The slope aspect at a site is an important topographic variable because it affects the daily, seasonal, and annual amount of solar radiation that plants and soil receive. As a consequence, topography has a strong influence on the microclimate of a site, and especially the air temperature, relative humidity, and soil moisture, each of which affects the relationships between climate and vegetation growth. However, there have been conflicting research results for different regions and species. For example, ring-width variations of Empetrum hermaphroditum sp. growing on ridges, north-facing slopes and south-facing slopes in an alpine environment reflected the dominant regional climate signals rather than topographic differences (Bär et al., 2008). Conversely, slope aspect critically influenced the radial growth of Qilian juniper (Sabina przewalskii Kom.) and Qinghai spruce (Picea crassifolia Kom.) on the northeastern Tibetan Plateau (Liang et al., 2006). Similar results have been found for Pinus sylvestris L. in northern Norway (Kirchhefer, 2000), Pinus tabulaeformis Carr. artificial forest in China's western Loess Plateau, China (Wang and Zhang, 2009), and four tree species, namely yellow-poplar (Liriodendron tulipifera L.), northern red oak (Quercus rubra L.), chestnut oak (Quercus prinus L.), and red maple (Acer rubrum L.) in an Appalachian watershed (Fekedulegn et al., 2003). However, Graumlich (1993) reported that species differences were more important than site differences in the mixed coniferous and deciduous forests of Wisconsin and upper Michigan. Therefore, it is essential to understand the interactions among growth, climate, and topography for each species, particularly when a species is used in artificial afforestation in arid areas.

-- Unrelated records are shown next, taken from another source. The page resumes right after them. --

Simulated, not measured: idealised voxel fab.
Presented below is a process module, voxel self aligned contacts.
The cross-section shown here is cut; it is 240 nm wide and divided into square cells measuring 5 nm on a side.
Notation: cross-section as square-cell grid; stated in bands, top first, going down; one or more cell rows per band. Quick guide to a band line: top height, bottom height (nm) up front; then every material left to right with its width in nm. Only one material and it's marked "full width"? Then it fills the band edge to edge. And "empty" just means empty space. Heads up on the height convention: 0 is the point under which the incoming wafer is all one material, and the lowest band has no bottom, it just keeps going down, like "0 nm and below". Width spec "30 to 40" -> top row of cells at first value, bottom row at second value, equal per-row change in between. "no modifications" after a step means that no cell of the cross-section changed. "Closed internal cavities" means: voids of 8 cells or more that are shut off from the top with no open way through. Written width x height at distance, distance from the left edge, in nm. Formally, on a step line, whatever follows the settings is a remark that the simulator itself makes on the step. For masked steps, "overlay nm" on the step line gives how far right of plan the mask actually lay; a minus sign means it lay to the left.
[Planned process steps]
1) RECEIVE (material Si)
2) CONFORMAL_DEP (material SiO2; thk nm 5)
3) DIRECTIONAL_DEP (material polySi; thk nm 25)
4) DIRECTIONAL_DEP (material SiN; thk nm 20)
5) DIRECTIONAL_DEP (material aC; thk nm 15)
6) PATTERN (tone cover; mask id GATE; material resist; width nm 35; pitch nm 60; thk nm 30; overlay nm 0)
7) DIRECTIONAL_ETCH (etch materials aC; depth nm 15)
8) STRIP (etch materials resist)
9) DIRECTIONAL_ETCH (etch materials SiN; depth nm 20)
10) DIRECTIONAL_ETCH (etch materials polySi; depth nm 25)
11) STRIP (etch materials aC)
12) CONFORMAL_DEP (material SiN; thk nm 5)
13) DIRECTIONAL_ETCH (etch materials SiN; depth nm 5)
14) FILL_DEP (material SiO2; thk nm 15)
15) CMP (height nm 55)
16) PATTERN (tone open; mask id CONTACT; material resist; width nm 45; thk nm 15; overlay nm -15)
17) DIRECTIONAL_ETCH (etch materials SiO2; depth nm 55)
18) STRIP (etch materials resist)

In recent decades, dendrochronological studies of shrubs and dwarf shrubs at high latitudes (Bär et al., 2007, Bär et al., 2008), in semi-arid and arid areas (Xiao et al., 2005, Xiao et al., 2006, Xiao et al., 2012), and at high altitudes (Xiao et al., 2007, Liang and Eckstein, 2009, Liang et al., 2012) have increased. These studies demonstrated the high potential of shrub species for extending the present tree-ring network, and represent a highly promising research direction (Lu and Liang, 2013).

Korshinsk peashrub (Caragana korshinskii Kom.) is a drought-tolerant mesquite that can grow in regions with annual precipitation ranging from 100 mm to 550 mm (Cheng et al., 2013a). As a result, it is naturally distributed in areas such as the Tengger, Badain Jaran, and Ulan Buh deserts, and Mu Us sandland (Liu et al., 1987). During the last 30 years, its strong tolerance of harsh environmental conditions and its high economic and ecological value have led to widespread planting of this shrub in the Loess Plateau to reduce soil erosion, control desertification and provide animal feed (Li et al., 2006, Xia et al., 2006, Fang et al., 2008).

In the present study, we obtained growth-ring data for this species, and examined its relationship with various topographic and climatic parameters. Our goals were to examine whether the radial growth varied in response to regional climatic and topographic conditions, determine whether there was a most appropriate slope aspect for afforestation with Korshinsk peashrub, and identify the optimal age for coppicing of the shrub and rehabilitation of degraded land in the western Loess Plateau of northwestern China.